There is so much in the government’s official deficit figures that is phony it is hard to say what is real.
But we should add at least $89 billion to the official deficit figure. To see why, we need a bit of background.
The US government deficit is supposed to be running at around $1.2 trillion. But the government gets there by using accounting methods that would put private business executives in jail for fraud. The real deficit by different estimates should be multiples higher. This is already widely known.
It is also increasingly understood that the Fed is covering the deficit by creating new money out of thin air and using it to buy the government’s bonds. What is not generally understood is that the Fed then posts “income” from the newly purchased bonds, uses some of it to cover its own expenses, which are not subject to Congressional oversight, and then remits the rest to the Treasury. The Treasury in turn can use this phony income to reduce the deficit.
Consider what has happened here. The government sells a bond to itself by selling it to the Fed. The Fed then “charges” the government interest. The interest is actually paid by borrowing more from the Fed, but nevertheless is booked as real Treasury income and used to “reduce” the deficit.
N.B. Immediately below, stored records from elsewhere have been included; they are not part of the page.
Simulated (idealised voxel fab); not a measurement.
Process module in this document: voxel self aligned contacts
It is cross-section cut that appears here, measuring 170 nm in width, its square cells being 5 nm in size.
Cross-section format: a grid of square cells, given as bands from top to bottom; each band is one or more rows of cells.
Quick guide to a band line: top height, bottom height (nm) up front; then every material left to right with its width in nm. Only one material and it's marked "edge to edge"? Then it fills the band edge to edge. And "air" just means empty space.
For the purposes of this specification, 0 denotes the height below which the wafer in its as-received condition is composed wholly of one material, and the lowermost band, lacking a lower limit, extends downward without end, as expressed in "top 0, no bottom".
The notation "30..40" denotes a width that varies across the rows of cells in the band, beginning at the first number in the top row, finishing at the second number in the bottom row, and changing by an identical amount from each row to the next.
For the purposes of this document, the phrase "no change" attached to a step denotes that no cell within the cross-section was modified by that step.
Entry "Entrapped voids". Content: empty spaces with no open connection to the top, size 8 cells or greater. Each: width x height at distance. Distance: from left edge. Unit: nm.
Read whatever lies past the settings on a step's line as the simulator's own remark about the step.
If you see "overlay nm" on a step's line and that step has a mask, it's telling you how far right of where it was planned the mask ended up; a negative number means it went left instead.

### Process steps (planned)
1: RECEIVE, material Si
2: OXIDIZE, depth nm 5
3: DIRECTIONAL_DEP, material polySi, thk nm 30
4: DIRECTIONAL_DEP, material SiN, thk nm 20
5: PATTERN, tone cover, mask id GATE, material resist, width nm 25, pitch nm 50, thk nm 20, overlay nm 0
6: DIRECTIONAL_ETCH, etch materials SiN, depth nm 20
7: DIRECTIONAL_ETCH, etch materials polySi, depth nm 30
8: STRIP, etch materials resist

A Bloomberg article mentions in passing that the Fed sent $88.9 billion of this phony income to the Treasury in 2012. That is another $89 billion that should really be added to the deficit.
To put this $89 billion in perspective, it is much larger than the $62 billion per year in expected tax revenue from the new taxes on the rich ( those making over $400,000 a year) that were enacted in January with the “fiscal cliff” legislation.